Case Example #1
One of our clients, Ed, was a wealthy real estate investor and owned five apartment buildings worth about $3 million. Although he was involved in a lawsuit concerning a property dispute at the time, he felt he had little exposure. We set up a plan for him using several LLCs to hold the properties. A year later we received a call from Ed telling us that he had lost the case and there was a judgment against him for $1.5 million. Had he not set up the plan he would have been in big trouble. The plaintiff would have had a lien on all of the client’s real estate, worth $3 million, as security for the judgment. The property would have been frozen and then seized. The plaintiff would not have taken a penny less than the full amount of the judgment. Nothing to talk about or discuss-just pay up. That’s a bad position to be in.
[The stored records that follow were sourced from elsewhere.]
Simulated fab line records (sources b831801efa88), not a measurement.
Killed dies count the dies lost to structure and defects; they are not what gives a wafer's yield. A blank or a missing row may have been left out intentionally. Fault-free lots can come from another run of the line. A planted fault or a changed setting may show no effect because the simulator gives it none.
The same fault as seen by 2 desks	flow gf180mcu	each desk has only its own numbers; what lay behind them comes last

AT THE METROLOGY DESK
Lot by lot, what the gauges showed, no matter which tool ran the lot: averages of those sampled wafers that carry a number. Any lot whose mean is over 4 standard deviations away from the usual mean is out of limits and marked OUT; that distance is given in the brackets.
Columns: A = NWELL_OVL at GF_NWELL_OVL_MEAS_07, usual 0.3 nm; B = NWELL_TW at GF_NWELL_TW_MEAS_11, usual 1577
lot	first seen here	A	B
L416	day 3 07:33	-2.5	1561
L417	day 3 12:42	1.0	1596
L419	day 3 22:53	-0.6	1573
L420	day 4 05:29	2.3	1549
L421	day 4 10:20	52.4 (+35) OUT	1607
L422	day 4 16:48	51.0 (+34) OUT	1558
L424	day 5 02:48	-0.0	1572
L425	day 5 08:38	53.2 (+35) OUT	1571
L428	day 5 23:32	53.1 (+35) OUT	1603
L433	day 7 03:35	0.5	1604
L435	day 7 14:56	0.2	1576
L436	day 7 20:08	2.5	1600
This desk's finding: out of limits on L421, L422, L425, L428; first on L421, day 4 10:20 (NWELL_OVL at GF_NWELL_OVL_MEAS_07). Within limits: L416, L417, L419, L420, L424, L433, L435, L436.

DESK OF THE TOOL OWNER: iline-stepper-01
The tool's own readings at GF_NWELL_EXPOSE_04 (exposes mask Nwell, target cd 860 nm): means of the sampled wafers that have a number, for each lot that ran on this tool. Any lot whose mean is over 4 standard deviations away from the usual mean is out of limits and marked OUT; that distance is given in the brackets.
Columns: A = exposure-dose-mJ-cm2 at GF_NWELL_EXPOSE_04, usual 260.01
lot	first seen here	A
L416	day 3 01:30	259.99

But because Ed was a smart guy, he was not in a bad position. Since all of his assets had been transferred into the plan, the judgment lien did not affect the properties. Ed was free to sell, refinance, collect rents, and deal with his property just like he had always done. Since the creditor had no security for his judgment and stood to collect nothing, Ed now had the leverage to negotiate a favorable settlement. He held all of the chips, and in fact, he settled the case for $75,000-clearly a better result than losing the $1.5 million. In this case the proper asset protection plan changed the relative bargaining power of each side. Ed could have been weak and vulnerable but instead was able to negotiate from a position of superior strength.